Giancarlo Stanton is not a happy man. And who can blame him? The Marlins' outfield prodigy has jacked more home runs through his age-22 season (93) than every hitter not named Mel Ott, Eddie Matthews, Alex Rodriguez, Tony Conigliaro and Frank Robinson, yet he's now surrounded by a quasi-Triple-A squad that will cost less than that psychedelic home run sculpture in Miami's taxpayer-funded stadium/night club/art gallery.
While the Marlins look primed for another last-place finish in the NL East standings, Stanton can at least take solace in his rapid improvement at the plate. Stanton's on-base-plus-slugging percentage has soared from 18 percent above the major league average during his rookie season to 41 percent above average in 2011 and 58 percent above average in 2012. He has developed into one of the game's most dangerous hitters by taking out his Fish-induced frustration on curveballs and sliders.
Stanton crushed fastballs from the moment he reached the majors, but pitchers could beat him with quality breaking stuff during his rookie year:
Stanton's slugging percentage by pitch location vs. curveballs and sliders, 2010
Stanton slugged .346 against curves and sliders as a rookie, which was about 25 points below the major league average. He hit six homers against breaking balls, and none came on a pitch thrown to the bottom third of the strike zone.
In 2011, Stanton expanded his slugging prowess against curves and sliders:
Stanton's slugging percentage by pitch location vs. curveballs and sliders, 2011
He still scuffled against low-and-away pitches, but Stanton improved his slugging percentage on curves and sliders to .444. Stanton went deep 11 times on breaking balls, including two on low pitches.

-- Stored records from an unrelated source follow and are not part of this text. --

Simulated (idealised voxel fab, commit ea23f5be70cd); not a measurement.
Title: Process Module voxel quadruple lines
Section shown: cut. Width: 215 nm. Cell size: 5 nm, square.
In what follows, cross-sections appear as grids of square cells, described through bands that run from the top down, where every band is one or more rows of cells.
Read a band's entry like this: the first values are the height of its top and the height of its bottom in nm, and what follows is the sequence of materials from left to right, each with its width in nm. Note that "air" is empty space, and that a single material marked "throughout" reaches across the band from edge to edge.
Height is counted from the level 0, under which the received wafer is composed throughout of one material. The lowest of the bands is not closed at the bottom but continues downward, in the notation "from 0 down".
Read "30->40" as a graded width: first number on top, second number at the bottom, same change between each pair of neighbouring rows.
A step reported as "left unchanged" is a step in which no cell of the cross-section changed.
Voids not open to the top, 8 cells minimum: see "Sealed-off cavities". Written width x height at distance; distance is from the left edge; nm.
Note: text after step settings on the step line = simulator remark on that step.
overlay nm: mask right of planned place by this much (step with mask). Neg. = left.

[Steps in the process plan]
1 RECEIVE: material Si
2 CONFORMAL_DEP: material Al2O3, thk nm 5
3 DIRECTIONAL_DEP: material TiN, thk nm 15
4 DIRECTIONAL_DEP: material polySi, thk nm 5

This past year, Giancarlo transformed into an elite hitter against breaking stuff:
Stanton's slugging percentage by pitch location vs. curveballs and sliders, 2012
He slugged .563 against curves and sliders, tying Josh Hamilton for the fourth-best mark among MLB hitters, and his 13 homers on breaking balls ranked behind just Hamilton. Stanton hit six homers on low breaking stuff.
Stanton, under contract with the Marlins through the 2016 season, probably wishes he had Hamilton's freedom to change zip codes this winter. But if he maintains his gains against breaking stuff and stays healthy, Giancarlo is going to get a payday that trumps Hamilton's down the line.